Copyright © 2013, W.P. Kinsella

For Bev

CONTENTS

Copyright

Introduction

THE LAST PENNANT BEFORE ARMAGEDDON

THE BASEBALL SPUR

HOW I GOT MY NICKNAME

BUD AND TOM

NURSIE

THE NIGHT MANNY MOTA TIED THE RECORD

DRIVING TOWARD THE MOON

BAREFOOT AND PREGNANT IN DES MOINES

THE FIREFIGHTER

THE BATTERY

THE THRILL OF THE GRASS

Acknowledgments

About the Author

INTRODUCTION

Where do stories come from? That, and, How much is autobiography? are the questions I am most frequently asked. I don’t understand readers’ morbid fascination with autobiography in fiction. For some reason readers want the author to really be the character he writes about. It’s called The Implied Author Syndrome, and I’ve fallen victim to it a few times myself. Because of the wide variety of fiction I write, my cumulative Implied Author would be an Indian baseball fanatic who practises magic, has kidnapped J.D. Salinger and made love to Janis Joplin. In reality I am a middle-aged writer who likes to stare at the ocean or the Iowa corn fields while I create works of imagination. My protagonists are usually good-natured, compassionate, somewhat befuddled by the curves life has thrown at them, but always aware, to varying degrees, that the world is a totally absurd place.

Perhaps the absurdity is where autobiography enters my work, for while I am much more cynical than my characters, much angrier, I am always very conscious of the absurdity that surrounds me.

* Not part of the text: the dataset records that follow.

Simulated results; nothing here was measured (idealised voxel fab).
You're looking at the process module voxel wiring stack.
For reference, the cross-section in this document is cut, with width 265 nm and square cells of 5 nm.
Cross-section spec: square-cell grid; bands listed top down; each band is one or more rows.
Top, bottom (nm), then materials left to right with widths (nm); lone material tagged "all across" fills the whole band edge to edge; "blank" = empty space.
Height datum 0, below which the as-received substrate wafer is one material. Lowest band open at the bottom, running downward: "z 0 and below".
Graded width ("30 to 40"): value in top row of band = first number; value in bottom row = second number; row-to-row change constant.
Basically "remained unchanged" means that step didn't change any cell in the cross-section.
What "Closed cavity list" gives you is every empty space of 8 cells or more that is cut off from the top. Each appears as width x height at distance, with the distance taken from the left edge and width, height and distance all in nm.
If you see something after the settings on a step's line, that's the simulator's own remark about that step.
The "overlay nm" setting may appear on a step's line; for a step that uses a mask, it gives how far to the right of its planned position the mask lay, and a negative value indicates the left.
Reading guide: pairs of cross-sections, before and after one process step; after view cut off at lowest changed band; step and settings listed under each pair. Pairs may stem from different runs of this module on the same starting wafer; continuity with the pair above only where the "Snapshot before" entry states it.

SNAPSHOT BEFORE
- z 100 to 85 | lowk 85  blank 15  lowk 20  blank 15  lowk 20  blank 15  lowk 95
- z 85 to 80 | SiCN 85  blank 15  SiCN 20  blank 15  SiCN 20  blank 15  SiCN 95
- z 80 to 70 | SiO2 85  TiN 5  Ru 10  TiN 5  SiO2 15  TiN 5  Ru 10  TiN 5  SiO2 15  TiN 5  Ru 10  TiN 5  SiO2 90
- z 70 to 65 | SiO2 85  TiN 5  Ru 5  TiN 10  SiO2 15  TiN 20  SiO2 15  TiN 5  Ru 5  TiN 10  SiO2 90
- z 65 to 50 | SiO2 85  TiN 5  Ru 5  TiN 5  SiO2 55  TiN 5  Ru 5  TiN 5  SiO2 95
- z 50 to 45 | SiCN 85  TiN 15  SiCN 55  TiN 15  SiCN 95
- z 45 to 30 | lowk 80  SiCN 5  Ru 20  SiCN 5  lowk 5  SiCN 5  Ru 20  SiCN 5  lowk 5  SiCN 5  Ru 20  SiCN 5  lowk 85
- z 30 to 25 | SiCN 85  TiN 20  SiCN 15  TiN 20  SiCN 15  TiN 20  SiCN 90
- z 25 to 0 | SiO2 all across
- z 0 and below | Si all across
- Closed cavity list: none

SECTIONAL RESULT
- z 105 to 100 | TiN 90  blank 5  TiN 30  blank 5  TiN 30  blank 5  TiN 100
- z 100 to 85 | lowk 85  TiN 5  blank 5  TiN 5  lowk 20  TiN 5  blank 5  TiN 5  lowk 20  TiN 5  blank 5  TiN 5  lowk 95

Everyone who takes themselves too seriously is absurd: politicians, religious leaders, academics, activists of every ilk. It is my observation that almost without exception, incompetent people are in positions of power. Society survives because of luck, not good management.

* * *

A writer can’t help but toss little morsels of himself into his stories: I once collected a cupful of cherry blossoms from the streets of Victoria and left them by the bedside of my sleeping daughter; I once shot a sparrow and brought it to my mother expecting approval; I was once humiliated by a carnival barker; I have a delicious red-headed wife named Ann who is ultra-supportive of my career. These items appeared in various forms in my novel Shoeless Joe, but they were mere snippets of truth; I had to invent the rest. Much fiction fails because it is autobiographical, the lives of ninety percent of the population are so dull that no one would care in the least about them, the lives of the remaining ten percent are so bizarre that no one would believe them. A writer must liven up the dull, tone down the bizarre until it is believable.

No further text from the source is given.